The Downtown Grand Junction Farmers Market is making another major change to the way it does things.

In a positive first step, the Farmers Market is changing its approach to booking this year’s summer music lineup. For the first time, Farmers Market organizers have partnered with Triple Play Records to host a Battle of the Bands to help fill several stages planned for this year’s market.

This new event is not a “battle of the bands” in the traditional sense, rather, it’s an audition to play at the summer’s most popular local event. Top performing bands from the battle will get paid, prime gigs during the weekly event, and perhaps more importantly, get valuable face time in front of local promoters responsible for booking events such as the Art + Music Festival and local clubs such as Sabrosa and the Local.

“We are really focused on making Downtown Grand Junction a music destination on Thursday evenings,” said Robin Brown, special events coordinator for Downtown Grand Junction, in a release sent to musicians. “As a result, we have reached out to the community to find new bands and artists that might not have played Farmers Market in the past, including all the great music coming out of Colorado Mesa University.”

The Battle of the Bands will take place in front of the Mesa Theater & Club on Saturday, April 18, during Triple Play Records’ annual Record Store Day event.
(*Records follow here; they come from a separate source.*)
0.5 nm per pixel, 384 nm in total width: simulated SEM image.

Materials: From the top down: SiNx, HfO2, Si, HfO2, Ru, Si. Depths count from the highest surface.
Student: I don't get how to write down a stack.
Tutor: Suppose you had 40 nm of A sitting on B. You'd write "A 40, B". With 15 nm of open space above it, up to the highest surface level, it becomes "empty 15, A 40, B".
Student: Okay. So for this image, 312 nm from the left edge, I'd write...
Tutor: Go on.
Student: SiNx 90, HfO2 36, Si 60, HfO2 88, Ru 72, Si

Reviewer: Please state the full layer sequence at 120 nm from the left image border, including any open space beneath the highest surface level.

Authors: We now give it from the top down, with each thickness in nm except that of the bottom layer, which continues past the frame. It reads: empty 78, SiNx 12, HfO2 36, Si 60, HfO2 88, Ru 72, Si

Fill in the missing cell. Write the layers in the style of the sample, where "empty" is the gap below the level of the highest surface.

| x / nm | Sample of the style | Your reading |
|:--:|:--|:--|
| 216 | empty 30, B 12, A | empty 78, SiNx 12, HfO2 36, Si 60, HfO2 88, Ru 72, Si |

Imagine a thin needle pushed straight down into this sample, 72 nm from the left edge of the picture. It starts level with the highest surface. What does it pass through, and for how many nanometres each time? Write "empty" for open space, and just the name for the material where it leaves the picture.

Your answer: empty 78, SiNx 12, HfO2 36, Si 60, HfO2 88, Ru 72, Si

Along with scoring vinyl exclusive during Record Store Day, music fans will get a peak into western Colorado’s diverse music scene.

Local bands will play from 10 a.m. to 6 p.m. in 15 minute slots with the goal of impressing a small panel of judges.

“We decided to host this event to highlight local talent,” said Triple Plays Records’ Matt Cesario. “We (Triple Play) have access to talent that is otherwise not seen by the public eye.”

Cesario added that this event allows younger bands a chance to be heard by a wider audience.

With limited opportunity for local musicians in the area, the Battle of the Bands has a real chance to become an anticipated annual music showcase. It also may prove to be the event that appeals to the college crowd and finally attracts that elusive demographic to downtown Grand Junction.

“We are always trying to figure out ways to get college kids downtown and we hope by showcasing CMU bands, we’ll attract more students to Farmers Market,” Brown said.

Along with appealing to wider audiences, the hope is that the Battle of the Bands will be fruitful enough to supply downtown bars and restaurants with bands on Thursday nights, further transforming Farmers Market into a music destination.

Last year, the Farmers Market made a major adjustment to the street layout, moving vendors off the curbs and organizing them in pods down the center of Main Street. With this year’s new focus on entertainment, the market will be virtually unrecognizable to the lazy street fair it was just a few years ago.

Even with all the changes, the Farmers Market still has a ways to go to become a dream gig for musicians.

The Farmers Market means different things for different people. For some it is a chance to pick through seasonal produce. For others, it is something free to do on a Thursday night.

Either way, it has never featured or elevated musicians beyond background music.

Maybe this year will be different.

If this shake up means more attention is paid to musicians, then I see it benefitting everyone involved. New bands get a chance to crack the lineup, selected bands hopefully will play to more attentive audiences, Main Street gets to reinforce its brand as the cultural destination of western Colorado, and the Farmers Market will become a more dynamic event.

Sounds like a certified fresh idea to me.